Most contracts are drafted for the handshake. The clauses that matter, though, are the ones read on the worst day — when the relationship has broken down and a tribunal is deciding what the parties actually agreed. Drafting for enforceability means writing for that day from the start.
Write for the forum that will read it
A dispute-resolution clause that names a seat, a set of rules, and a governing law is doing real work; one that is vague is an invitation to litigate the litigation. Decide early whether the matter belongs before the Saudi courts, the SCCA, or an international forum — and draft so the choice is unambiguous and consistent across the agreement.

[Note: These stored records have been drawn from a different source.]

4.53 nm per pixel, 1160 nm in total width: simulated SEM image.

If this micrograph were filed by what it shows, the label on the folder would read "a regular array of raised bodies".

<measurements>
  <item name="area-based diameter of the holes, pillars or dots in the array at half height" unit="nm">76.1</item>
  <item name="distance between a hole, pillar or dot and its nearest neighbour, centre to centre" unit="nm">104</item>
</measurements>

Make obligations measurable
"Reasonable efforts" is where disputes live. Where an obligation matters, tie it to something testable: a date, a number, a deliverable, a defined standard. The clause that can be measured is the clause a tribunal can enforce without rewriting it.
Anticipate the break, not just the deal
- Termination and survival. Be explicit about what ends and what survives — confidentiality, indemnities, dispute resolution.
- Liability and carve-outs. Caps and exclusions are read narrowly when tested; say precisely what they cover.
- Evidence and notice. Require the records and notices that a later claim will depend on, so the proof exists before anyone needs it.
The point
Enforceability is not a polish applied at the end; it is a discipline applied throughout. The agreement that survives a Saudi dispute is the one written, clause by clause, for the moment it is challenged.